Three Common Types of Corporate Growth Strategies — Jason Feintuch
Businesses are always trying to outdo each other on the size of their market share. They, therefore, come with different strategies to help them stand out. A strategy is necessary even for a business to survive the vicissitudes of the market. There are three corporate strategy examples that a company can adopt in line with their reading of the market. A company might have a strategy with some variation, but all are spin-offs or combinations of the three.
Cost Leadership Strategy
This strategy works best for companies operating in an environment where the price is an essential determinant of customers’ choices. Even when the cost is the primary determinant for customer decisions, buyers still have expectations for quality. Thus, when the business leaders are working towards reducing the cost of production to achieve cost leadership, they must also be careful to meet the customer’s definition of a quality product.

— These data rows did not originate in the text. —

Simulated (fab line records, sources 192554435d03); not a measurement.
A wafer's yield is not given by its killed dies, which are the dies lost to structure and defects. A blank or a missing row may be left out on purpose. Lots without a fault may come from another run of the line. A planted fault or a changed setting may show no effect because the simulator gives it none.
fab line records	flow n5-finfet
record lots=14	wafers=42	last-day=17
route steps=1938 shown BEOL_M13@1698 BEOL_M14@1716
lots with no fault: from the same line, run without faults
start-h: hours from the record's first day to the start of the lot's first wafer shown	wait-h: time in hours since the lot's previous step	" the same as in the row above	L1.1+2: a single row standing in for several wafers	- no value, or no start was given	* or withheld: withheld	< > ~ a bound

Cost leadership can be achieved by reducing the cost of production through strategies such as global sourcing or reducing the company’s margin. The earnings lost on a reduced margin can be recovered by selling more products and being in business for a long time.
For an ongoing business, the leaders need to determine how much of the market share they need to control to enjoy meeting the target revenue they need to meet. They should then scale up their marketing efforts accordingly. This breaks down corporate strategy vs. business strategy; cost leadership is corporate strategy while scaling up marketing is business strategy. This strategy is usually good for market penetration.